The statutory instrument which compels mines and other businesses to transport 30 per cent of their bulk cargo by rail, will not be enforced until Zambia Railways has increased its freight-carrying capacity and improved its infrastructure, board chairman Lubinda Linyama has said.

According to an article posted on Mining for Zambia yesterday, Linyama was speaking Wednesday 13th June 2018, during an address at the Rail Africa 2018 conference in Johannesburg, South Africa.

“We are not going to enforce this particular statutory instrument in a vacuum; we do not want a kneejerk reaction; we are not going to ambush anyone,” he said, fielding a question from the audience.

“We have taken measures to increase our capacity to a certain percentage as we implement the Statutory Instrument. But it will not be enforced 100 per cent until we actually have acquired the capacity to meet the needs of the market. We will enforce it properly when we have the proper capacity to do so.”

Zambia Railways was projecting that by the end of 2018, the company should have “beefed up” its capacity to a level where it could start to meet the needs of bulk-cargo customers in terms of service levels, security, equipment and standards.

“It’s a challenge that we have from the Zambia Chamber of Business to be sure that by the time we fully enforce the Statutory Instrument, we should be in a position to meet the demands of the market,” he said.

In his presentation, Lubinda said that in order to realise the full extent of Rail SI, Zambia Railways needed to substantially improve its infrastructure and increase its rolling stock. “We need more rolling stock to meet the demand that has arisen as a result of the change in legislation. We’re looking for 40 new locomotives, 3,100 wagons and we want to remanufacture more than 10 locomotives. What we intend to achieve with this is to increase our capacity in terms of movement of goods to 40 million tonnes a year.”

Currently, the company was embarking on a wide range of measures to increase trains speeds and freight-carrying capacity in order to be able to move up to 5 million tonnes of cargo a year, he said.

Critical track works needing an investment of US$50m to US$100m are being prioritised “as a stopgap measure”, and discussions are taking place with South Africa’s national rail company, Transnet, to finance these works. Various projects to link mines and other businesses to the main line are also being embarked on. Zambia Railways was also in discussion with other international rail suppliers such as GE Transportation, Bombardier and two unnamed companies from China.

Linyama concluded his presentation by saying that Rail SI had thrown up a lot of commercial opportunities, and invited international investors to come forward and participate.

“Our strategic goal is to provide a whole logistics chain of freight, right from the production point all the way up to the port where the goods will move to other destinations,” he said.

Linyama’s remarks go towards allaying the immediate concerns of the Zambian mining industry, as it appears to be the first time that it has been formally and publicly admitted that Rail SI is not yet workable.
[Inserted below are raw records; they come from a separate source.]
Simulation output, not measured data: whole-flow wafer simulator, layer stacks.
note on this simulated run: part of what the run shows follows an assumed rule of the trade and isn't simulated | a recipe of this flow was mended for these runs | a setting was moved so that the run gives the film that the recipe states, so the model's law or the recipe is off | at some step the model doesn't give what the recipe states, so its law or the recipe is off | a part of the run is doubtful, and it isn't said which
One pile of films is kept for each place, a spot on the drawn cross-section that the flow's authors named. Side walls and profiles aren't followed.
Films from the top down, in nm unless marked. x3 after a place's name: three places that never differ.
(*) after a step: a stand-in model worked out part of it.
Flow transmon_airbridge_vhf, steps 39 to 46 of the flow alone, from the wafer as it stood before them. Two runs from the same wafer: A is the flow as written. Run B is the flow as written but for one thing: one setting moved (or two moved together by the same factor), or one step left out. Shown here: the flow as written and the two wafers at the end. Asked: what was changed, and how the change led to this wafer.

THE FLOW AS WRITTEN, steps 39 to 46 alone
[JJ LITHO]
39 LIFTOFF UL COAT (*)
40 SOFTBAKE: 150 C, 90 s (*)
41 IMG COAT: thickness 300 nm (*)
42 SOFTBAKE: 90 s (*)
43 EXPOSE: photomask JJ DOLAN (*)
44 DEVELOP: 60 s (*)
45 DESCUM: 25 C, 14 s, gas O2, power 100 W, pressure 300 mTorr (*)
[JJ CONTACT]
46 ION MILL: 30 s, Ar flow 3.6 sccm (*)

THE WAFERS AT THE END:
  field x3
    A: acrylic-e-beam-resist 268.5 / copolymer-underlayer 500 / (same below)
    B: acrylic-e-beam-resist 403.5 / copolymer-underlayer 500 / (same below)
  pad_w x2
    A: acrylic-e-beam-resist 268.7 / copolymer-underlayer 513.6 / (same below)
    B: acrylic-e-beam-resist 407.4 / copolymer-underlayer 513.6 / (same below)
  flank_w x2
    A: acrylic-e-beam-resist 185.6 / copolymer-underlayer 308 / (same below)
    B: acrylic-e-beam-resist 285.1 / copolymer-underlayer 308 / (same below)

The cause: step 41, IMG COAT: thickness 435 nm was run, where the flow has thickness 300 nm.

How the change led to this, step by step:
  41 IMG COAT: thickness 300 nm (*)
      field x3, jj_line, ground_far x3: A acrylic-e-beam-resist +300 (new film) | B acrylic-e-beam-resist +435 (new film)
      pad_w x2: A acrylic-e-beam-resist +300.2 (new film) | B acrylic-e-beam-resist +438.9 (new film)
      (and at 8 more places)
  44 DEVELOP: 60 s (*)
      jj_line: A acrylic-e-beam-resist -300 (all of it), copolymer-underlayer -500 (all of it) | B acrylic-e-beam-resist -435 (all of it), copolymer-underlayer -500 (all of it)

The Rail SI compels businesses such as mines to move 30 per cent of their cargo by rail, even if rail is not available. This is contained in Clause 8 of the Rail SI, which reads:

“Where a railway network is not available to enable a person to transport goods in accordance with these regulations, that person shall engage the services of a local road transporter to transport the goods to the nearest railway station or railway loading point for onward transportation of the goods by rail.”

Despite Linyama’s assurances, it’s still not clear exactly when Zambia Railways will have increased its freight-carrying capacity and improved its infrastructure and services to the extent that it will be able to handle the massive volumes of cargo implied by Rail SI.